Submitter: Fred J. Tydeman
Submission Date: 2016-03-24
Document: WG14 N2032

Summary

"white-space character" is defined differently in two places in the standard.

white-space character is defined in 6.4 as:

space, horizontal tab, new-line, vertical tab, form-feed

standard white-space character is defined in 7.4.1.10 for isspace() as:

space, horizontal tab, new-line, vertical tab, form-feed, carriage return

One place it matters is 7.21.6.2 fscanf().

7.21.6.2 fscanf() in paragraph 5 talks about white-space character(s) in the directive. Since there is no reference to isspace, it must be referring to 6.4 (which I believe is wrong).

Paragraph 8, in the same section, talks about input white-space characters, but refers to isspace.

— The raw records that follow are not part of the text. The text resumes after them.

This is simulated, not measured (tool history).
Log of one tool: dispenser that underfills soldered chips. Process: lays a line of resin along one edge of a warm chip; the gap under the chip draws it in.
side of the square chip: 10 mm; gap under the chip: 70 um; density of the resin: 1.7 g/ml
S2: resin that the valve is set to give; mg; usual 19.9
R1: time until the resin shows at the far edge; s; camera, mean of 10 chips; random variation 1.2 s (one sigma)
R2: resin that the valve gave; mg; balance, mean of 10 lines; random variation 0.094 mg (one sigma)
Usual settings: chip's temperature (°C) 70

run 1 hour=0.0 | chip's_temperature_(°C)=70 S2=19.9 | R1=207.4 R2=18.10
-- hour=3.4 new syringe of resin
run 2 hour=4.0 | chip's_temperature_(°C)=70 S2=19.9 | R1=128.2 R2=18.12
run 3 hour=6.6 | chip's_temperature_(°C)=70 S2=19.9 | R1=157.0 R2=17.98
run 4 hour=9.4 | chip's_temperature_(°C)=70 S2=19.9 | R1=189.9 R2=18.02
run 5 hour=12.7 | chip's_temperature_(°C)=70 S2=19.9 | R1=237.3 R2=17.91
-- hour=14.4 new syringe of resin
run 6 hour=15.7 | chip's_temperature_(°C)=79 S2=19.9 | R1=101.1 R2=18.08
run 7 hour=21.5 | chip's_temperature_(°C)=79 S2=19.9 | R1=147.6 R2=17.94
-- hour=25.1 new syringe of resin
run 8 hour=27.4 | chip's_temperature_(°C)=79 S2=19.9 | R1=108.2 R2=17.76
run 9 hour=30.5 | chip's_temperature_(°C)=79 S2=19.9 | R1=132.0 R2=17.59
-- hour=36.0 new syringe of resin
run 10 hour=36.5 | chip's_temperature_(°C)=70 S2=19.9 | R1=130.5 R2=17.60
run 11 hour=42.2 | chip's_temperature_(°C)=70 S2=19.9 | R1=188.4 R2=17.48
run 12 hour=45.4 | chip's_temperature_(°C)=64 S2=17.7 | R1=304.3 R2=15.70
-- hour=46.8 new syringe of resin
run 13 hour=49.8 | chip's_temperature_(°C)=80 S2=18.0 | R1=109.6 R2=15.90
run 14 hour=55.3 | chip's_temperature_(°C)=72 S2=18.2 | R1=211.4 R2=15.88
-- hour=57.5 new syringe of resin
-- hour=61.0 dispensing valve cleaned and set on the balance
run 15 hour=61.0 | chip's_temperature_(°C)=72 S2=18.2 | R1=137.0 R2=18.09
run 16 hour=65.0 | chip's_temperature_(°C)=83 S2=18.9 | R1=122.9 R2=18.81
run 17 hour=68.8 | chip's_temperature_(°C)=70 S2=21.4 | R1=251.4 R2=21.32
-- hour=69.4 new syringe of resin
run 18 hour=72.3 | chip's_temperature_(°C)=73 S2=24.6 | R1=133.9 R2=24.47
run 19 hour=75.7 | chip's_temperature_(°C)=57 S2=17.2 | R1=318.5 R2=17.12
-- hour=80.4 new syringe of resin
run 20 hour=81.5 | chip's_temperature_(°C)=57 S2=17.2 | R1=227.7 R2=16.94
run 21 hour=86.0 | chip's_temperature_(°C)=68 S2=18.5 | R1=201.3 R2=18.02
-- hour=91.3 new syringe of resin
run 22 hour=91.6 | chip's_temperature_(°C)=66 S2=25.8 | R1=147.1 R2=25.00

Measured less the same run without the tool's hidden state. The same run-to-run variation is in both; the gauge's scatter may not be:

In the following code, the \r (carriage return) is a directive:


#include  <stdio.h>
int main(void){
  static int rc, cnt1, cnt2, i; 
  rc = sscanf( " 123", "\r%n%i%n", &cnt1, &i, &cnt2);
  printf("rc=%i, cnt1=%i, i=%i, cnt2=%i\n", rc, cnt1, i, cnt2); 
  return 0; 
}

Is the \r a white-space character or an ordinary multibyte character?

By 5.2.1#3, the \r is part of the basic execution character set, but is not part of the basic source character set (as Doug Gwyn pointed out in message 14152).

By 6.4#3, the \r is not a white-space character.

By 7.21.6.2#3, #5 and #6, since the \r is not a white-space character, it is an ordinary multibyte character. Therefore, since the \r does not match the characters of the stream, cnt1, i, and cnt2 are not altered. However, this not what most implementations do. They output: rc=1, cnt1=1, i=123, cnt2=4

I see a mismatch between what implementations are doing and what the standard requires.

Another issue is "white space" in 7.21.6.2#15. It should be "white-space characters". Section 6.4 defines "white space" as both comments and white-space characters. So, the use of "white space" in 7.21.6.2#15 would cause /* comments */ to be matched. The same issue applies to 7.29.2.2#15, 7.29.4.1.2#4, 7.22.1.4#4.

Another issue is "white-space wide character" is not well defined (in 7.30.2.1.10) and is missing from the index. Does the "C" locale matter?

Suggested Technical Corrigendum

There are several ways this basic issue can be addressed.

  1. Add 'carriage return' to the definition of white-space in 6.4. However, this only makes 6.4 and isspace match for the "C" locale.
  2. Add '(as specified by the isspace function)' to 'white-space characters' throughout clause 7 of the standard. Add '(as specified by the iswspace function)' to 'white-space wide characters' throughout clause 7.
  3. Throughout clauses 5 and 6 (except for 5.1.1.2#7 which is execution), change 'white-space characters' to 'source white-space characters'. There might be an issue with 'non-white-space character' being changed to 'non-source-white-space character'.

    In clause 7.1.1, add definitions of 'execution white-space character' and 'execution white-space wide character'. Change 'white-space character' to 'execution white-space character' throughout clause 7. Change 'white-space wide character' to 'execution white-space wide character' throughout clause 7.

    Throughout clause 7, remove '(as specified by the isspace function)' and '(as specified by the iswspace function)'.

  4. In (perhaps) 7.1.1, add something along the lines of:
    In this clause, references to "white-space character" refer to execution white-space character as defined by isspace(). References to "white-space wide character" refer to execution white-space wide character as defined by iswspace().

    Throughout clause 7, remove '(as specified by the isspace function)' and '(as specified by the iswspace function)'.

Some of the above changes also require corresponding changes to Annexes A and J.

Also do these changes:

  1. In 7.21.6.2#15, 7.29.2.2#15, 7.29.4.1.2#4, change "white space" to "white-space characters".
  2. Give a better definition of "white-space wide character" in 7.30.2.1.10 with respect to "C" locale.
  3. Add "white-space wide character" to the index.